E’en so here below, below, let steeple bells be swungen,
And ‘Io, io, io!’, by priest and people sungen
Woodward repeated words in desperation and invented a couple of others to haul himself out of a poetic hole of his own making, before spreading the word ‘Gloria’ over thirty-five notes in the chorus, which is as audacious as anything Mariah Carey has ever attempted. In fact, on reflection, ‘When Christ Was Born In Bethlehem’ stands up pretty well against ‘Ding Dong’, and I’m going to stop being so hard on myself because I was only 9 years old.
It’s easy to sit here picking apart Christmas carols,12 but they’re likely to be the oldest songs you ever learn, so if you’re remotely interested in maintaining a connection with the past it probably behoves you to give them a yearly airing. Many of our most popular carols, such as ‘Good King Wenceslas’, ‘O Little Town Of Bethlehem’ and ‘Deck The Halls’, combine medieval folk melodies with words written in the mid nineteenth century, when the clergy was mounting a rescue operation to revive interest in a dying form. This was just as Dickens depicted Ebenezer Scrooge as threatening violence towards someone who dared to sing ‘God Rest Ye Merry, Gentlemen’ at his door; composers presumably figured that carollers should be equipped with some better material, and they set to work.
Carols such as ‘It Came Upon the Midnight Clear’, ‘Once in Royal David’s City’ and ‘We Three Kings of Orient Are’ were written from scratch at around this time, and within a few years a belting catalogue had been assembled that we still sing to this day. Some areas of the country take their carolling very seriously and have their own distinct repertoire. ‘Certain carols are peculiar to a small area,’ says Pat Malham, who’s sung local carols around South Yorkshire and Derbyshire for more than forty years. ‘For example, carols such as “The Prodigal Son” and “A Charge To Keep I Have” only seem to be sung in the villages of Ecclesfield and Thorpe Hesley. If you try to strike up an unfamiliar carol, the retort will come: “We don’t sing that one here”!’
Cornwall, Christmas 1981
I remember my dad taking us to midnight mass. We weren’t a church-going family, but me and my brothers thought it would be a wheeze to stay up singing carols past midnight and deliver one in the eye to Santa. But we were wrong, it was nothing of the sort. It was deathly dull, with carols coming all too infrequently during a very long, sombre sermon.

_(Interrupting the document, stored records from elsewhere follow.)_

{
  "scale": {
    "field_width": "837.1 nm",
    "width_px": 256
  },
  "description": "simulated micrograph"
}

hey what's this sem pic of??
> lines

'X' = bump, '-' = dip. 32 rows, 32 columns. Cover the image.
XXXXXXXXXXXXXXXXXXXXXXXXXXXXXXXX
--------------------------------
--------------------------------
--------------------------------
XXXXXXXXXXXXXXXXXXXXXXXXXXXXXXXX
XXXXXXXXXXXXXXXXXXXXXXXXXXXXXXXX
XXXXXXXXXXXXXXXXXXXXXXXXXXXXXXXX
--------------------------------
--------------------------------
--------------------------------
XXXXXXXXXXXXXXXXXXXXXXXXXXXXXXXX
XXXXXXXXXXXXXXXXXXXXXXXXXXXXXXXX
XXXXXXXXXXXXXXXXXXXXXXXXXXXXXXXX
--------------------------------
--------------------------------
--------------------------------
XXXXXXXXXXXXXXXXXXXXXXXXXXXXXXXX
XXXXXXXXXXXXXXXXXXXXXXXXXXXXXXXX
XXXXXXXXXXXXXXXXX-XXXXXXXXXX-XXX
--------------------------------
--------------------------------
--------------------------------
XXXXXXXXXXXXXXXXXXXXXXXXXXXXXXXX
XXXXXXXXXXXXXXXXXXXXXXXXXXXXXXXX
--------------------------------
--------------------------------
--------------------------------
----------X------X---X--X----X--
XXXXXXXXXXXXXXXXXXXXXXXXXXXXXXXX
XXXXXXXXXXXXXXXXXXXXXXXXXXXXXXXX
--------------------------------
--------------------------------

I did, however, get to hear my dad sing ‘O Come All Ye Faithful’, right out loud and with proper conviction. I don’t ever remember him making any other musical forays, so it was an unfamiliar sound, but it came across as both joyful and triumphant. Even to this day, the climax of ‘O, come let us adore him’ can reduce me to shoulder-shaking sobs of nostalgia. I don’t think I ever went to church, nor heard my dad sing, again.
J. T.
Carols can have emotional resonance for many of us, but the grouchier members of the community will always resent the brutal sonic assault represented by ‘Away In A Manger’. Over a hundred years after the publication of A Christmas Carol, the novelist C. S. Lewis published an essay called ‘Delinquents In The Snow’, where he, too, stated his distaste for ‘the voices… of boys or children who have not even tried to learn to sing, or to memorise the words of the piece they are murdering. The instruments they play with real conviction are the doorbell and the knocker… money is what they are after.’ Thankfully we’re not all as mean spirited as C. S.; some of us give carollers the benefit of the doubt, and see them as nobly extending an ancient British tradition of wassailing and mummers’ plays, rather than assuming that they’re about to vandalise our car.
My choir does carol singing every year. Christmas doesn’t feel like it’s started until I’ve done it. We sing the same carols in the same order and the same things always go wrong. We only sing for about an hour, but you can get very cold in that time, so a bit of mulled wine (provided by a local shopkeeper) with a decent slug of brandy is part of the whole experience.
One year some builders pulled up next to us and played techno out of their van. Another year someone turned all the lights out in their house when they heard us singing. But the reception is generally positive. We sing under lampposts rather than at people’s doors, and send whichever teenage child has been dragooned into helping out up to the doors with a bucket. There’s a certain amount of ‘I don’t have any change’, but people have been known to follow us down the street after we’ve left their patch in order to donate. You can see yourself making people’s Christmases.
J. L., London
In keeping with oral tradition, carols find themselves morphing and changing as we mishear words and get things wrong. For example, in ‘Silent Night’, Mary is not a ‘round, young virgin’; no, everything just happened to be ‘calm and bright’ around ‘yon virgin’, i.e. that virgin who’s sitting over there. In ‘Good King Wenceslas’, Wenceslas has three syllables, so he didn’t ‘last’ look out, he just looked out. (Bear with me, I’ll stop being angry in a second.) It’s not your ‘king’ you’re wishing a Merry Christmas, it’s your ‘kin’, i.e. your family, and in ‘God Rest Ye Merry, Gentlemen’, they’re not merry gentlemen you’re asking to have a rest,13 they’re gentlemen who ideally would ‘rest merry’, i.e. take it easy, have a good time, chill out, because after all, in the words of Noddy Holder, it’s Chriiiiiiiistmas.
“Unprotected sex with strangers, fa la la la la la la la la…”
More deliberate liberties are taken with other carols. A friend of mine tells me the story of her former headmistress who, for some reason, decided that the three verses of ‘Away In A Manger’ were insufficient and wrote a fourth for the school to sing. It ended thus: ‘the mouse squeaked in wonder and jumped from the corn, and lay by the manger where Jesus was born.’ (No, I’ve no idea either.) Words get changed for the purposes of mild amusement: the late 1930s saw kids address the weighty topic of the abdication crisis with ‘Hark the herald angels sing, Mrs Simpson’s pinched our king’; there’s the perennial favourite of ‘While shepherds washed their socks’, and in one version of ‘We Three Kings’ the Magi travel to Bethlehem in a taxi, a car, and on a scooter while beeping a hooter and either wearing a Playtex bra, or smoking a big cigar. That’s one hell of a welcoming committee for a baby boy.